Recently, I’ve been looking at some classic indicators in the crypto market, and honestly, I’m a bit shaken. The tools that were once treated as benchmarks are now almost all failing—and they’re failing in a strangely consistent way.



Let’s start with the most obvious phenomenon. The S2F model once predicted $500k, but now BTC is only a bit above $80k, with an error of more than 3x. The four-year cycle theory has been effective since 2012, yet this year it’s showing absolutely no response. Indicators like Pi Cycle Top, the Rainbow Chart, and the MVRV Z-Score—either they go quiet, or they give signals that are completely opposite. The most painful one is the Fear and Greed Index: it fell to below 10 in April 2025 (even lower than during the FTX collapse), but BTC didn’t rebound at all. The altcoin season has been slow to arrive, and BTC’s market share is still around 57%, completely breaking the kind of capital rotation pattern from the past.

This isn’t a problem with a single indicator—it's that the foundational assumptions behind the entire indicator system have changed.

Institutional capital entering the market has changed everything. After Bitcoin spot ETFs launched, they continued absorbing funds and broke the simple logic driven purely by halving cycles. Institutions tend to buy on dips and hold long-term, directly smoothing out the kinds of crazy volatility that retail investors used to create. When volatility drops from 100% to 50%, indicators that depend on extreme upside moves naturally become ineffective. Pi Cycle Top requires short-term moving averages to deviate significantly from long-term moving averages to produce a crossover signal; with volatility lower, this condition simply can’t be met anymore. The Rainbow Chart is the same—those fixed-width color bands no longer get touched.

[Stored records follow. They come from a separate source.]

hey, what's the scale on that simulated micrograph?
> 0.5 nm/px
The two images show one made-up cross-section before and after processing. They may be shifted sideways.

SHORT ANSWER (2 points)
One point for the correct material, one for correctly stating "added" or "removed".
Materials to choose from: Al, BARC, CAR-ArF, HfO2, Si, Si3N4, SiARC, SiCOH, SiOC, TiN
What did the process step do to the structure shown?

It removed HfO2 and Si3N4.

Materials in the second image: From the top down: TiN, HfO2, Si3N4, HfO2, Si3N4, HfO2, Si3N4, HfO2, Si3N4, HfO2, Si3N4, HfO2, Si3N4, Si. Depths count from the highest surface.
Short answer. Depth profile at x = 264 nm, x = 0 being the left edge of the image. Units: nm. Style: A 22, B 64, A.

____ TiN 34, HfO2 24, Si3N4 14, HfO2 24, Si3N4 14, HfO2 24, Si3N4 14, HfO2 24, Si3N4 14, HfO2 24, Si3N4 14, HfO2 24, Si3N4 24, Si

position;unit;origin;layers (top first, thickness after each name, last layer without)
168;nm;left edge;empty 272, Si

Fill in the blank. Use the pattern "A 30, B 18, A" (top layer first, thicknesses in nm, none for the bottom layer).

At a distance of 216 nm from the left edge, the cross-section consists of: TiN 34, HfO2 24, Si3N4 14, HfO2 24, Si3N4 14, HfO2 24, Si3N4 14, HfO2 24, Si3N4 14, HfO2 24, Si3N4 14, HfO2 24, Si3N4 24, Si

There’s also a deeper change. Bitcoin is shifting from a “digital commodity” to a “macroeconomic financial asset.” In the past, indicators mainly looked at on-chain data and halving cycles, but now the price drivers have long shifted toward off-chain variables such as Federal Reserve policy, global liquidity, and geopolitical factors. MVRV Z-Score used to be considered overheated when it exceeded 7; now even at the historical high in October 2025, it’s only 2.69. Why? Because institutional buyers have purchased at high prices and held for the long term, systematically lifting the cost basis to near market value and compressing the range of volatility. High-frequency operations by short-term traders also keep “refreshing” the cost of active supply to current price levels, further shrinking the gap between market cap and cost basis.

The NVT ratio (the crypto version of the earnings multiple) is now sending signals that are completely the opposite. In April, before prices surged, NVT showed overvaluation; when prices reached 120k in October, it said undervaluation. The core problem is that on-chain transaction volume can no longer represent real economic activity. Trends like Layer 2 transactions, settlement within exchanges, and ETF custody are all eroding the representativeness of on-chain data.

The supply side also isn’t that important anymore. After the 2024 halving, Bitcoin’s annualized inflation rate fell from 1.7% to 0.85%, and the proportion of new supply each year relative to the total is less than 1%. Compared with a market value in the trillions of dollars, the real impact of this supply reduction is negligible. The S2F model is off precisely because it only looks at supply and completely ignores demand, leading to predictions that are wildly unrealistic.

The altcoin season index has been staying below 30 for a long time, and BTC Dominance has reached a peak of only 64%—far from the critical thresholds of past capital rotation. But this isn’t because funds are flowing into altcoins; it’s because institutional risk appetite for BTC is higher than for altcoins themselves. The incremental capital attracted by ETFs flows directly into BTC, and structurally, it doesn’t “rotate.” In addition, the siphoning effect of AI and precious metals also reduces the incremental inflow into the crypto market.

Retail sentiment is no longer a decisive force behind prices. The logic of the Fear and Greed Index is contrarian trading: buy when extremely fearful, sell when extremely greedy. But now, when retail investors are fearful, institutions may be buying the dip; when retail investors are greedy, institutions may be hedging with derivatives. The transmission mechanism between sentiment and price has been disrupted by institutional capital.

In the end, these indicators failing isn’t surprising. Most classic indicators are essentially curve fits based on 3–4 halving-cycle trends, with extremely small sample sizes. When the market environment undergoes a qualitative change—when the participant structure shifts from retail-led to institutional-led, and when the source of funds shifts from pure crypto believers to traditional financial institutions—tools trained on past conditions naturally stop working.

The signal being communicated is actually very simple: rather than obsessing over finding the next “universal indicator,” it’s more important to understand the assumptions and applicability boundaries of each indicator. Over-reliance on any single tool can lead to misjudgments. The underlying rules of the market are being rewritten, and staying cognitively flexible may be more practical than searching for a perfect predictive tool.